Wednesday, March 21, 2012

Are Monsters Real?

When we're kids, monsters seem so very real.  They hide under the bed, in the closet, around dark corners and behind furniture.  They terrify us, and they fascinate us.  We want protection from them, and we want to be them.  Dinosaurs and alligators and aliens, vampires and ghosts and werewolves populate our minds and our books and our toy boxes and our collections of Halloween costumes.  We love their power, their capacity to wreak havoc and unbridled destruction.  They are big, strong, wild, untamed, powerful, in control.

Adults love to tell kids "there's no such thing" as monsters and ghosts and vampires.  But adults are wrong.  What are dinosaurs and sharks and alligators if not monsters?  Of course, the really terrifying monsters are the ones we adults don't want to name or think about in relation to our kids, though we seem to love writing about them.  They are the monsters masquerading as humans who do terrible things to other humans.  They are all too real.  And far too many kids have met those monsters face to face.

Judging by the characters that populate our movies, our books and our TV shows, these more insidious monsters fascinate our adult selves as much as dinosaurs did our kid selves. This fascination seems a lot more disturbing if you ask me.  The monsters that fascinate us as kids aren't necessarily malevolent.  They're just big and destructive.  It's in their nature.  They're predators doing what predators do.  Even the vampires and werewolves and ghosts have only a sort of abstract evil to us as children.  They're interesting mostly because they're gross or mysterious.

Our adult fascination with real, malevolent human characters, with the dark and depraved side of human nature, lands quite decidedly in the moral gray zone.  It's disturbing.  We often couch it in the safety of police procedurals, stories where the bad guy gets caught.  Yet, these stories seem to dwell on and wallow in the malevolent acts with a voyeurism that raises concern.  Are we, as adults, still longing for the license offered by imagining ourselves as the monster?  What moral and ethical price of the soul are we willing to pay to indulge our imaginations in this way?

There is another category of monster, one which is perhaps better referred to as "demon."  It is the unseen, internal one, the hardwiring of our brains that seems outside our control and torments us in a thousand different ways.  Depression is one such demon.  Addiction is another.  Psychosis, schizophrenia, bipolar disorder.  We have these new names for them, but back in humanity's childhood we called them "demons.'  If you've ever had one of these things inside you, the characterization feels apt.  It seems beyond your control.  You can't see it or touch it but it has so much power over you, and yet it feels like an alien force, an alien force that has somehow gotten its tentacles into your brain.

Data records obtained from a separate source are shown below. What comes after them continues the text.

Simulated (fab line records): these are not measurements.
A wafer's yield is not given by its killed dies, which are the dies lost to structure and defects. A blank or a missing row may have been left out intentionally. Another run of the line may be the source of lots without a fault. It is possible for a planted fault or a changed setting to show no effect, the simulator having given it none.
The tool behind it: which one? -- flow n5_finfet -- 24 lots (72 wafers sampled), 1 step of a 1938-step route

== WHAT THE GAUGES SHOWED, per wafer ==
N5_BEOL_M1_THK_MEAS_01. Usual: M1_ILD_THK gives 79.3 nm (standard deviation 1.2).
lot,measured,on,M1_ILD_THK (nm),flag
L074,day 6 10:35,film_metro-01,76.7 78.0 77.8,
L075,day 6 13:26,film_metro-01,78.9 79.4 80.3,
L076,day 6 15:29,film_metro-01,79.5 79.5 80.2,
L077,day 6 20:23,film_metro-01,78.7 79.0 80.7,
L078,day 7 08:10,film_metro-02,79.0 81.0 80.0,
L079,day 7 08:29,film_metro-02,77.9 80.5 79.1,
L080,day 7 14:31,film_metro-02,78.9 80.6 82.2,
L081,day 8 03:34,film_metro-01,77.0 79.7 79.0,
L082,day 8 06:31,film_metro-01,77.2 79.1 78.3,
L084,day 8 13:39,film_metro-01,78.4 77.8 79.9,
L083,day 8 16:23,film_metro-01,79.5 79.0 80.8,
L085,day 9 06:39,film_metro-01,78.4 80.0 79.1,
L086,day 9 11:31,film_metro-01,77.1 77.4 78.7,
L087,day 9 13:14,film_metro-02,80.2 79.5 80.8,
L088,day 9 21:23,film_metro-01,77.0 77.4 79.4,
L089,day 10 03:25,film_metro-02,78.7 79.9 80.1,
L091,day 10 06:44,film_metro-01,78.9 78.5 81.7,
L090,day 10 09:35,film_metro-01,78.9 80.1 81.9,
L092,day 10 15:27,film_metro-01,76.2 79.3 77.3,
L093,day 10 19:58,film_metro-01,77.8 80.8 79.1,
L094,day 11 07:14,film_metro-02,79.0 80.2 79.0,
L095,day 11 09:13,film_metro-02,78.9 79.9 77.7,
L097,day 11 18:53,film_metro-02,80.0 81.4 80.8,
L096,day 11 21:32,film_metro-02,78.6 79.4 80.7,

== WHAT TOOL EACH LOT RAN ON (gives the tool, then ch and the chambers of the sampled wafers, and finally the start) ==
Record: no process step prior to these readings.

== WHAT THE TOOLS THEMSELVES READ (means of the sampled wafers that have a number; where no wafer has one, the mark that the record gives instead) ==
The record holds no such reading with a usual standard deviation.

When I watch some of my students who struggle with issues such as autism or ADHD or anger issues or emotional disturbance, I see them wrestling these internal monsters. They feel overwhelmed, like they're fighting a battle they can't possibly win.  They need a the power of a T-Rex to fight that stuff.  Hell, adults need the power of a T-Rex to fight that stuff, and even then it's not enough.  Kids need T-Rex on steroids, and he needs to be fighting in their court.

So, are monsters real?  You know it.  Don't let anybody ever tell you any different.